Welcome to 32 teams in 32 days. To get us through the offseason, we’ll be taking a closer look at every team in the league, in order of projected 2023 win totals. Next up: the Commanders.
It’s a new day for the Commanders and their fans.
The biggest offseason move? New ownership. But while the excitement of a new owner might mean long-term happiness in Washington, the short term could still be problematic.
Washington has talent on the defensive side, especially up front with pass rushers like Montez Sweat, Daron Payne, Jonathan Allen and Chase Young. However, there are real questions about the back seven, especially in an NFC East that is loaded with skill-position players.
Offensively, the clear question mark is quarterback Sam Howell. The second-year man is getting a chance to start, with veteran backup Jacoby Brissett waiting should anything go awry. Howell gets to work with new offensive coordinator Eric Bieniemy, who won two Super Bowls in the same role with the Chiefs.
Around Howell, the Commanders have some talent. The receivers are three deep and led by fifth-year star Terry McLaurin, who, despite subpar quarterback play, has posted three 1,000-yard campaigns. He’s helped by Jahan Dotson and Curtis Samuel, along with running backs Brian Robinson Jr. and Antonio Gibson.
All told, the Commanders have enough juice to be a tough out, but only if Howell proves to be the answer under center.
Biggest gamble this offseason: Giving the ball to Howell
Few teams are taking bigger gambles than Washington is with Howell.
The Commanders selected Howell out of North Carolina in the fifth round last spring, and he started only one game after that, in a meaningless Week 18 affair against the Cowboys. In that game, he went 11-of-19 for 169 yards with a touchdown and an interception. Somehow, that showing—along with a season’s worth of practice reps—earned enough confidence to give Howell the most important job on the team.
Howell was a three-year starter with the Tar Heels, throwing 92 touchdowns against 23 picks while also completing 63.8 percent of his attempts. Now Howell will get his chance in the big league. But if he struggles, Washington can go to Brissett, who has started 48 games over his NFL career, including 11 with the Browns last season.
However, it’s hard to argue Brissett is capable of leading the Commanders to a playoff spot, putting the onus on Howell to perform immediately and consistently.
Toughest stretch of the season: Weeks 7 to 12
The Commanders have a brutal stretch at midseason. After a road game with the Falcons in Week 6, Washington will stay on the road for a date with the Giants before a quick stop at home to face the NFC champion Eagles.
Come Week 9, it’s another two-game road trip, with Bill Belichick and the Patriots on the schedule followed by a trip to the Pacific Northwest for a tilt against the Seahawks. Finally, it’s a return to the nation’s capital for another engagement with the Giants before finishing this six-week gantlet with a road trip to Dallas.

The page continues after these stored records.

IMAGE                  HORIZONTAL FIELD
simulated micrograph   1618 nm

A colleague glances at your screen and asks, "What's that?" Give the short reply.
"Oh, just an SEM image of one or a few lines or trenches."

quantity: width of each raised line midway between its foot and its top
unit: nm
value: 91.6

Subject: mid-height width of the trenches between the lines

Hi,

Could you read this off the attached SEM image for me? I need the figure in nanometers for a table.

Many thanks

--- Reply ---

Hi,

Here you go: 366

Breakout player to watch: Jahan Dotson
A first-round pick from Penn State last spring, Dotson immediately showed why the Commanders had so much faith in him as a partner across from McLaurin.
In Dotson’s first four games, he had four touchdowns, including two in a Week 1 win over the Jaguars at FedExField. After missing the next five contests, Dotson finished strong, totaling 35 catches on 61 targets for 523 yards and seven touchdowns.
While Dotson didn’t put up the numbers of Chris Olave or Garrett Wilson, he was a productive rookie who should continue to ascend if quarterback play isn’t a hindrance.
Position of strength: Defensive line
Despite having Chase Young for only three games last year, the Commanders still finished 13th in sacks with 43.
Now with Young healthy and surrounded by the aforementioned group of Sweat, Payne and Allen, Washington can give any offensive line fits. In 2022, Payne led the way with 11.5 sacks, while Sweat and Allen combined for another 15.5.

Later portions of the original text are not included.